The Myth That 'Interactive' Automatically Means 'Better'
We think interactivity is modern. The client thinks it is work. Stop hiding the answer behind a click.
Stop Making the Client Do the Work
I watched a CEO try to use a “state-of-the-art” dashboard last week. It was painful. It was like watching a cat try to open a door handle.
The dashboard was beautiful, in a technical sense. It had sliders. It had cross-filtering. It had a map that zoomed in if you hovered over a pixel-perfect specific spot.
The CEO wanted to know one thing: “Are sales up in France?”
He clicked the map. It zoomed too far. He tried to drag the date slider. It stuck. He accidentally clicked a filter for ‘sock sales’ and couldn’t find the ‘undo’ button.
He sighed, looked at me, and asked, “Oliver, can you just email me the number?”
It was tragic. We had spent weeks building a tool that required a pilot’s license to operate, when all he wanted was a sentence. We think interactivity is “engaging.” To a busy punter, it is just friction.
The Confusion: The Hide-and-Seek Reporting Style
Interactivity is often used as a crutch. We don’t know what is important, so we put everything into a dynamic chart and say, “You explore it.”
This is lazy. It is the reporting equivalent of a buffet. “Here is all the food; serve yourself.” But the client is paying for a chef, not a buffet.
When you bury the insight behind a click or a hover-state, you are playing hide-and-seek with the value.
- Hover effects: Terrible for screenshots. If I print it, the data vanishes.
- Drill-downs: Usually a maze where the client gets lost and forgets what the original question was.
- Filters: A liability. If the client forgets to clear a filter, they look at the wrong data for a week and then blame you.
It is dodgy design. We are prioritizing the “cool factor” over the “comprehension factor.”
The Headline: The Power of the Static View
The most high-value report you can send is a static image that answers the question immediately. No moving parts. No risk of breaking.
I operate on a simple rule: The Screenshot Test. If I take a screenshot of your dashboard and paste it into an email, does it still make sense?
- If the answer is “No, you need to hover to see the values,” then the design is rubbish.
- If the answer is “Yes,” then you have cracked it.

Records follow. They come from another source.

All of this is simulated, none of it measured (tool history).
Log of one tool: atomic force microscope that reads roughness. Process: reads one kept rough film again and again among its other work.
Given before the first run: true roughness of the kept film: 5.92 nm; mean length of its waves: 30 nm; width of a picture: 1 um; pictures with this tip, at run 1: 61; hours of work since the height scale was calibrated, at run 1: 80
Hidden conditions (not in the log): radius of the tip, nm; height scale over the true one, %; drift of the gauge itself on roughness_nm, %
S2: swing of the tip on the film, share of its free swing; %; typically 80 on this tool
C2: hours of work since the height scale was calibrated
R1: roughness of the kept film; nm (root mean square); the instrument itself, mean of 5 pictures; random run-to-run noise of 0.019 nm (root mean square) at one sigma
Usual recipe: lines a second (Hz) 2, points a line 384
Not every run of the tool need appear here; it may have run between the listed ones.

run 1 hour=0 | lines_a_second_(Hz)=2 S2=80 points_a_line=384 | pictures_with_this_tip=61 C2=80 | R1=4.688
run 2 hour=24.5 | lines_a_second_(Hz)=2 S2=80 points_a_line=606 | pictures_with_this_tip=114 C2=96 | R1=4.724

[TO EDITOR: Illustration showing two states. Left (The Interactive Trap): A complex chart with a cursor hovering over a bar to reveal a tiny tooltip box with “£10k”. Label: “Hidden Value”. Right (The Static Fix): The same chart but the bar is labelled clearly with bold text “£10k”. Label: “Obvious Value”.]
We need to be brave enough to make choices. Instead of giving the client a filter to switch between ‘North’, ‘South’, and ‘East’, just put three small charts side-by-side.
“Here is the North. Here is the South. Here is the East.”
Sorted. The client scans it in three seconds. They don’t have to click. They don’t have to think. They just get the news.
Let’s stop building video games and start building reports. If I have to work to get the answer, I’m not paying the invoice.
FAQs
But clients ask for drill-down capabilities.
They ask for it because they don't trust the top-line number. Fix the trust, and they won't need the drill.
Static reports feel outdated.
Newspapers are static. Speed limit signs are static. They work because they are clear. 'Modern' is not a synonym for 'Good'.
What if they need to see a specific segment?
Then build a specific view for that segment. Don't make them build it themselves.